ZFS performance: do I need to keep free space in a pool or a file system?

Solution 1:

The performance degradation occurs when your zpool is either very full or very fragmented. The reason for this is the mechanism of free block discovery employed with ZFS. Opposed to other file systems like NTFS or ext3, there is no block bitmap showing which blocks are occupied and which are free. Instead, ZFS divides your zvol into (usually 200) larger areas called "metaslabs" and stores AVL-trees1 of free block information (space map) in each metaslab. The balanced AVL tree allows for an efficient search for a block fitting the size of the request.

While this mechanism has been chosen for reasons of scale, unfortunately it also turned out to be a major pain when a high level of fragmentation and/or space utilization occurs. As soon as all metaslabs carry a significant amount of data, you get a large number of small areas of free blocks as opposed to a small numbers of large areas when the pool is empty. If ZFS then needs to allocate 2 MB of space, it starts reading and evaluating all metaslabs' space maps to either find a suitable block or a way to break up the 2 MB into smaller blocks. This of course takes some time. What is worse is the fact that it will cost a whole lot of I/O operations as ZFS would indeed read all space maps off the physical disks. For any of your writes.

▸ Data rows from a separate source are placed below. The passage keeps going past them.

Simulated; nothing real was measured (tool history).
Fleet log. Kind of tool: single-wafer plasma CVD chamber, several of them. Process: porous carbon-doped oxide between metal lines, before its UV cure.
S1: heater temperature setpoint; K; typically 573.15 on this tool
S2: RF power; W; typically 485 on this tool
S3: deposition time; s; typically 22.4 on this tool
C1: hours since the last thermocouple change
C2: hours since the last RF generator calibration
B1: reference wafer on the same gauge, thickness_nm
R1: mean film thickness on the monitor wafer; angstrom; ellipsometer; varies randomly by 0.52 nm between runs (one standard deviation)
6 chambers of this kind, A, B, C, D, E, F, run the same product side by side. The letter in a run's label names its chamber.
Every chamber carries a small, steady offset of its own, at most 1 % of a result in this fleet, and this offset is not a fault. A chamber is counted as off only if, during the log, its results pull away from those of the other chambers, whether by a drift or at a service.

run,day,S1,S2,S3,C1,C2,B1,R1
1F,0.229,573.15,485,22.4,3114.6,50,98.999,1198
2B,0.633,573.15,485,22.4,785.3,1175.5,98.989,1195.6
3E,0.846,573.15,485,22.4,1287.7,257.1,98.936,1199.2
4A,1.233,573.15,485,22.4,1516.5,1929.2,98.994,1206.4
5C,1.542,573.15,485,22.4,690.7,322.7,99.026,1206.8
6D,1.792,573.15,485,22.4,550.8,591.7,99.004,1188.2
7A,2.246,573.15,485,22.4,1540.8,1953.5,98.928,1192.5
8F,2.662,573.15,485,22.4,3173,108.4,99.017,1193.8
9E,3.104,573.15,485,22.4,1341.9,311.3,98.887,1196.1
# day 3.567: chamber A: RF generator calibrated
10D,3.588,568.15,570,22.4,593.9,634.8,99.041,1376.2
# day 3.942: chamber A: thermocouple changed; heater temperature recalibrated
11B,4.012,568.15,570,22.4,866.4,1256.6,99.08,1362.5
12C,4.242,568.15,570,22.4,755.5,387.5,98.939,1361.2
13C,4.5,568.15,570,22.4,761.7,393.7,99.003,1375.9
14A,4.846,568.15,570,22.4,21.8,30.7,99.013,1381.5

The drop in performance might be significant. If you fancy pretty pictures, take a look at the blog post over at Delphix which has some numbers taken off an (oversimplified but yet valid) zfs pool. I am shamelessly stealing one of the graphs - look at the blue, red, yellow, and green lines in this graph which are (respectively) representing pools at 10%, 50%, 75%, and 93% capacity drawn against write throughput in KB/s while becoming fragmented over time: zpool performance degradation

A quick & dirty fix to this has traditionally been the metaslab debugging mode (just issue echo metaslab_debug/W1 | mdb -kw at run-time for instantly changing the setting). In this case, all space maps would be kept in the OS RAM, removing the requirement for excessive and expensive I/O on each write operation. Ultimately, this also means you need more memory, especially for large pools, so it is kind of a RAM for storage horse-trade. Your 10 TB pool probably will cost you 2-4 GB of memory2, but you will be able to drive it to 95% of utilization without much hassle.

1 it is a bit more complicated, if you are interested, look at Bonwick's post on space maps for details

2 if you need a way to calculate an upper limit for the memory, use zdb -mm <pool> to retrieve the number of segments currently in use in each metaslab, divide it by two to model a worst-case scenario (each occupied segment would be followed by a free one), multiply it by the record size for an AVL node (two memory pointers and a value, given the 128-bit nature of zfs and 64-bit addressing would sum up to 32 bytes, although people seem to generally assume 64 bytes for some reason).

zdb -mm tank | awk '/segments/ {s+=$2}END {s*=32/2; printf("Space map size sum = %d\n",s)}'

Reference: the basic outline is contained in this posting by Markus Kovero on the zfs-discuss mailing list, although I believe he made some mistakes in his calculation which I hope to have corrected in mine.

Solution 2:

Yes. You need to keep free space in your pool. It's mainly for copy-on-write actions and snapshots. Performance declines at about 85% utilization. You can go higher, but there's a definite impact.

Don't mess with reservations. Especially with NFS. It's not necessary. Maybe for a zvol, but not NFS.

I don't see the confusion, though. If you have 10T, Don't use more than 85% of it. Size your shares appropriately, using quotas to cap their use. Or don't use any quotas and monitor your overall pool usage.